Think about the past 20 years alone. Among the greatest technological feats, we’ve seen desktop publishing, computer-to-plate, digital printing, digital color proofing and JDF, not to mention variable data and Web-to-print. The way we do business now is a far cry from just 10 years ago, when many of the aforementioned technologies either didn’t exist or were still in their nascent stage.

Sure, PI is proud of our big Five-O, but a sobering thought is the notion that there are many printing companies out there that have been around twice as long. One hundred years is inconceivable. Lasting that long in an industry with volatile technologies and vastly changing markets is improbable.

So we don’t wish to hog all the birthday cake to ourselves. We’re going to throw 50 more candles on it for a trio of printers that have or are about to cross the century mark. And while they’re enjoying coffee after the cake’s been polished off, we’re going to ask a few questions about how they managed to last this long.

And now, the introductions:

First up is Elliot Schindler, executive vice president of Pearl Pressman Liberty Communications Group (PPLCG) of Philadelphia. PPLCG was founded in 1907 by Manuel Pearl and Charles Pressman, who cobbled together $60 and bought a foot-powered press, assorted type and paper. Incidentally, how cool is it that a printing company was co-founded by a person named Pressman? It’d be like saying Chrysler was founded by Charles Muffler.

The company has a colorful past, with acquisitions of other printing shops. PPLCG itself has been sold, bought back and is now in the hands of senior management. It marked the 50-year anniversary with a devastating plant fire. And while printers have dropped off the Philadelphia landscape, PPLCG remains a staple.

Next up is Sumter Printing in Sumter, SC, which, until the last couple years, didn’t know the exact date of its birth. According to President Rob Galloway, a request for his company’s history sent him to the Sumter County Museum and the county Genealogical Society. The paper trail stopped at 1907, where a W.C. Ivy published a journal called The Prospector, as well as offered his services as a job printer.

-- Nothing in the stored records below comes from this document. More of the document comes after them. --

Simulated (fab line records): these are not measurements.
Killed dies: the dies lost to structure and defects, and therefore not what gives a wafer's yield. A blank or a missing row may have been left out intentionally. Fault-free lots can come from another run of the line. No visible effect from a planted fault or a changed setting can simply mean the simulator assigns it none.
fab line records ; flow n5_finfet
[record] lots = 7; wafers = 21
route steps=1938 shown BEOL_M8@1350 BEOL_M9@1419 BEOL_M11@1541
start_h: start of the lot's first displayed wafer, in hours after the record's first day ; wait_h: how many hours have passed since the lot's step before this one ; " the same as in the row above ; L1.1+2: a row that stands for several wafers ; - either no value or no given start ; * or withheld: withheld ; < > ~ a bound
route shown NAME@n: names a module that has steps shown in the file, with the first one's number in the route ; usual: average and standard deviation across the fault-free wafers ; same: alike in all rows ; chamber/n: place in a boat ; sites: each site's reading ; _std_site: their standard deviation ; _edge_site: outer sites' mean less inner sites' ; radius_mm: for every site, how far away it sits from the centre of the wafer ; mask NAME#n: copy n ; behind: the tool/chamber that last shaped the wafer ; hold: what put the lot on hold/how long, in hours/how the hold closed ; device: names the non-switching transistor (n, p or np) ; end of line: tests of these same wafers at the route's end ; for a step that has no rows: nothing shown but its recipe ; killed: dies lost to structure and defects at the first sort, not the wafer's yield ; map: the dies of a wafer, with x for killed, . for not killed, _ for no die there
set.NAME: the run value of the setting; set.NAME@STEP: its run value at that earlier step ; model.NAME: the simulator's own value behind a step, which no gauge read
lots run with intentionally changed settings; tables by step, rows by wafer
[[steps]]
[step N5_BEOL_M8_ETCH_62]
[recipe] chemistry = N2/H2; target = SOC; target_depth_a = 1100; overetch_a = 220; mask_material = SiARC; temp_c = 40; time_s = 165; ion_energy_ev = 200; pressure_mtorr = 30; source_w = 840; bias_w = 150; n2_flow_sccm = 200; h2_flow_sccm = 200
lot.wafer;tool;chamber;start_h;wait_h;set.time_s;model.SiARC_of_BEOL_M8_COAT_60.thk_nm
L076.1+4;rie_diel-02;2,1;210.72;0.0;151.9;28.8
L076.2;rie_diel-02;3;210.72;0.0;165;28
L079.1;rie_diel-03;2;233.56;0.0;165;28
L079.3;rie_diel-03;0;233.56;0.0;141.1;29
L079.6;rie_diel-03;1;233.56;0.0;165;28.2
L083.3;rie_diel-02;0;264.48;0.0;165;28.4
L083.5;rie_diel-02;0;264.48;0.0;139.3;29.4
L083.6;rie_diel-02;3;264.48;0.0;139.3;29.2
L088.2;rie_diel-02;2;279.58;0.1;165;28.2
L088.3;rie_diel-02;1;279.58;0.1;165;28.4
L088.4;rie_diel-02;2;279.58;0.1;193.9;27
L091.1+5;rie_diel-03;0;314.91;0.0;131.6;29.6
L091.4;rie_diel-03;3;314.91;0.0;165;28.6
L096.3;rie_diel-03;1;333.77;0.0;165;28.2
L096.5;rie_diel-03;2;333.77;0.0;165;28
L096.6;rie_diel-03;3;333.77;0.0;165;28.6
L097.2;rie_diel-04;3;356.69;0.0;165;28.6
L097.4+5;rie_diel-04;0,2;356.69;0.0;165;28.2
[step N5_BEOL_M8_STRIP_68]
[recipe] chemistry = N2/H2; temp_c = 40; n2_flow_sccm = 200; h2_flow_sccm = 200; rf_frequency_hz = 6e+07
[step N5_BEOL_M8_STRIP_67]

Incredibly, the business had three owners in its first 10 years, but only three more in the following 90 years. His father, Robert Galloway Sr., and uncle, Julius Chandler, bought the company in 1963. Chandler was bought out a few years later, and the Galloways have provided a stable ownership for more than 40 years.

Last, but certainly not least, is Tony Narducci, president of Phoenix-based O’Neil Printing. This company is so old that when it was founded, Arizona hadn’t even entered the union (that would happen in 1912). The railroad didn’t even come through Phoenix. And you think your company has shipping issues!

Founder William “Bucky” O’Neil, originally from Maine, bounced about before finding his true calling. Unable to sell typewriters (not even the jackrabbits were biting, Narducci chuckles), O’Neil hired a few women and opened up a letter typing business, essentially becoming one of the original direct mail houses.

In its early years, O’Neil focused on serving the legal and government markets. The company was sold by O’Neil’s daughter and son-in-law to its employees through an employee stock ownership plan (ESOP) in 1996.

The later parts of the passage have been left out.